It’s a promising year for the MTV Movie Awards for a couple of reasons. While the last few ceremonies have been seemingly rigged by Twihards, the recent change to the voting system could finally mean some new blood (resisting a Twilight joke) at the podium on June 3. Of course, it would still be nearly impossible to unseat Kristen Stewart, Rob Pattinson, or Taylor Lautner with this crowd if that franchise didn’t have a formidable successor.

Though The Hunger Games has very little in common with the weak-kneed vampire franchise in terms of substance, it stands to inherit its fan base. It will be worth tuning in just to see which one wins Best Movie since this category remains in control of the voting public, and it’s safe to assume that Harry Potter, The Help and Bridesmaids don’t have a shot. A Hunger Games loss would be something of a travesty — it’s clearly the sharper, smarter, fresher film — but it doesn’t have Pattinson, and even though both Stewart and Jennifer Lawrence are the legitimate anchors of their respective movies, it was obviously the male leads that drove the audience wild. (As happy as we are to see Drive so well represented this year, it’s unlikely this would be the case if the lead actor’s last name didn’t remind you of a tiny goose.)

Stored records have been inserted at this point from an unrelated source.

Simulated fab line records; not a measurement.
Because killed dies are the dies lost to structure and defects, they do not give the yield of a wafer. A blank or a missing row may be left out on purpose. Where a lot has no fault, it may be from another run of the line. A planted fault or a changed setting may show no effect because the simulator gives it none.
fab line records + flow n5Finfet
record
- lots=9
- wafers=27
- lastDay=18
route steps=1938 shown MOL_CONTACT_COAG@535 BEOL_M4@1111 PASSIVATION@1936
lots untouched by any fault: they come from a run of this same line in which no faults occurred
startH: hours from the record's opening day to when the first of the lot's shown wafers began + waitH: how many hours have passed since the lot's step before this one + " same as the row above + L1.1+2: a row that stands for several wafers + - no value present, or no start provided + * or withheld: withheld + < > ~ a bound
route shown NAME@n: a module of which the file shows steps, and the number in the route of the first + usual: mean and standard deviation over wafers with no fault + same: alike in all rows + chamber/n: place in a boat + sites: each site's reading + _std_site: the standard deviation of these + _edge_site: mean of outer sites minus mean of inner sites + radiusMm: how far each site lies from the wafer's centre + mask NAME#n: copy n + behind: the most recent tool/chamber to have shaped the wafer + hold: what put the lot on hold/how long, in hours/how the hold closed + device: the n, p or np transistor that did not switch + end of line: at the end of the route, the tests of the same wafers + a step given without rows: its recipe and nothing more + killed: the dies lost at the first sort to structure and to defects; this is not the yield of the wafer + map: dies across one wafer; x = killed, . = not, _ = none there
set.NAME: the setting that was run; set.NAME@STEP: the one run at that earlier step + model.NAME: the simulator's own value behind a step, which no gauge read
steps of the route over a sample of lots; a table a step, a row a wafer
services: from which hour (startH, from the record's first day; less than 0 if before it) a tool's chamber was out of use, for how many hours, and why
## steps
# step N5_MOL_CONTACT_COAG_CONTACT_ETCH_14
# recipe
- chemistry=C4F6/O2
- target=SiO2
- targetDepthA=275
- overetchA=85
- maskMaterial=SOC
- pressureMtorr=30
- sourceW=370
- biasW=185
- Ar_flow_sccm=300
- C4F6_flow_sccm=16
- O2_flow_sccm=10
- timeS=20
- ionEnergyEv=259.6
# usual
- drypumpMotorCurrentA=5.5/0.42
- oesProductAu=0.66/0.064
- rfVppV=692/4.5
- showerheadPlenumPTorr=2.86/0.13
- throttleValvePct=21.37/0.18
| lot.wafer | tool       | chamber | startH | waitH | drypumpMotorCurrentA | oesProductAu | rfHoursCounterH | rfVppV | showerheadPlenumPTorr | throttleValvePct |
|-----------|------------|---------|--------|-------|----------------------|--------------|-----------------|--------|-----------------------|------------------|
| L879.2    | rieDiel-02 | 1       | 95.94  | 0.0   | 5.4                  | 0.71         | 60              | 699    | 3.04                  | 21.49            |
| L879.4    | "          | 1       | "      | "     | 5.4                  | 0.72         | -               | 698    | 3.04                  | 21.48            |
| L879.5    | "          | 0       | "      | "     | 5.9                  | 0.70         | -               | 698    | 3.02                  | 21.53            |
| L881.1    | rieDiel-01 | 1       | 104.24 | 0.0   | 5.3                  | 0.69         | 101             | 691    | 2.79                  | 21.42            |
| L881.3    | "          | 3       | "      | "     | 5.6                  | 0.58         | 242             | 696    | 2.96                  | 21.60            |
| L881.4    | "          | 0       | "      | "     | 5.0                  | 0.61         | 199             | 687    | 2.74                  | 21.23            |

Then again, if Breaking Dawn doesn’t sweep, The Hunger Games definitely will, and might continue to do so for the next few years, so it’s a relief to see some newer, unrelated categories. How Best Music wasn’t around before now is mind-boggling, but the addition obviously makes sense, and while neither Drive‘s “A Real Hero” (College feat. Electric Youth) nor Kid Cudi’s “The Pursuit of Happiness” (Project X) necessarily have a prayer with LMFAO’s “Party Rock Anthem” in the mix, those are exciting nominations.

And the addition of Best Gut-Wrenching Performance and Best Dirt Bag are exactly the kind of frivolous, irrelevant categories that MTV can and should be adding to a ceremony that doesn’t have to take itself seriously. It’s tempting to root for the cast of Bridesmaids for the former since Kristen Wiig, Maya Rudolph, Rose Byrne, Melissa McCarthy, Wendi McClendon-Covey and Ellie Kemper made such a great ensemble, but the bridal salon scene was one of the weaker parts of the movie. Either they or the stars of Harry Potter or The Help deserve Best Cast, but if anyone upsets the franchise domination, it would probably be Jonah Hill and Channing Tatum for 21 Jump Street, which was at least a lot funnier than it should have been. Finally, Best On-Screen Transformation must go to Rooney Mara (The Girl With the Dragon Tattoo) or Michelle Williams (My Week With Marilyn), because there wasn’t enough of them at the Oscars, and it’s one of the few categories where The Hunger Games might not be a lock.

Without the ballot-jacking, some of the wins could be genuinely surprising this year. Either way, the nominees are solid. We’ll be watching closely to catch Stewart and Pattinson sighing with relief (or, more likely, laughing inwardly) as they prepare to pass the torch to the newest targets of tween frenzy, although something tells us they’ll get at least one last chance to repeat their fake-kiss schtick.